Solved – Regression using dumthe variables

categorical dataregression

I am working on a credit scoring modelling project and we decided to use dummy variables for regression. The way we create dummy variables are:

For each predicting numeric variable,

  1. We create by default 10 equal-size bins, examine the weights of evidence (WOE) for each bin and merge adjacent bins if their WOEs are similar (meaning their risk signals are similar.

  2. Then we create dummy variables fomr this numeric variable according to the final bins. Say if we end up with 3 bins for this variable, then we create 3 dummy variables representing the bins. Then we pick one dummy variable as reference to avoid perfect multicollinearity.
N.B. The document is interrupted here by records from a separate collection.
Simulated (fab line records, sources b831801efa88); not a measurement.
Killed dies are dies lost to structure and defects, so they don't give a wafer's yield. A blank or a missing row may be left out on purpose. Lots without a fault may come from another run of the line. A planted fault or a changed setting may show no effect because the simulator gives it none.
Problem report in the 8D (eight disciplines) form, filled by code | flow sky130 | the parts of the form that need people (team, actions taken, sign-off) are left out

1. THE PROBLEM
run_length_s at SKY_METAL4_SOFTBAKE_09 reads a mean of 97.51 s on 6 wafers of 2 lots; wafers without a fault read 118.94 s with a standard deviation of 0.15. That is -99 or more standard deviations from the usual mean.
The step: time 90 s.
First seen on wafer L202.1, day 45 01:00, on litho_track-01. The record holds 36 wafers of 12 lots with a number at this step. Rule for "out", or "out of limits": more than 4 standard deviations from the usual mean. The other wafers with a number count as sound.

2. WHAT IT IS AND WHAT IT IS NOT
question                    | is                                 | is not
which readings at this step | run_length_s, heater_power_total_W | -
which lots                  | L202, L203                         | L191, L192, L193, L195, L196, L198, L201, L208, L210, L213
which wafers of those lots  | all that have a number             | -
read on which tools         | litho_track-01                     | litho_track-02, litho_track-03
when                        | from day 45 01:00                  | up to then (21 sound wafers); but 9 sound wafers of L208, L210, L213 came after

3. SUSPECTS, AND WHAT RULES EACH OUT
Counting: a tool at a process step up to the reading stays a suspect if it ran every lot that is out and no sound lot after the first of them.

  3. Then we run logistic regression.

The above is the highlevel description of how we do the modelling. My question is not specific to this procedure but more of a general dummy variable regression question: In the case when we have many variables (~20) for regression, the number of dummy variables will be even more and the regression result often says some dummy variables are insignificant. How do you treat insignificant coefficient estimates? What if a variable is significant in variable level, having some significant dummy variables but not all?

Thank you.

Best Answer

I am not a big fan of converting a continuous variable to multiple dummy variables. I guess the binning procedure is considered standard practice in score card development.

Regarding dummy variable insignificance: When you add a dummy variable in regression, the omitted group act as reference group. The reference group is compared to other groups corresponding to the dummy variables. When variables have a nonlinear relationship (e.g. quadratic) with log odds, you may get some dummy variables that are insignificant (the group whose effect is near to the reference group). My suggestion to see the pattern of log-odds in each bin before merging. Either you can make fewer final bins depending one the pattern or change the reference group. I know it is bit abstract. But, I will not be able to go to specific without knowing the case.

You could also drop the insignificant variable. Doing it this way, you are merging the group associated with dropping dummy. It may not be appropriate if the merging of reference group and the dummy group (insignificant) doesn't make business sense.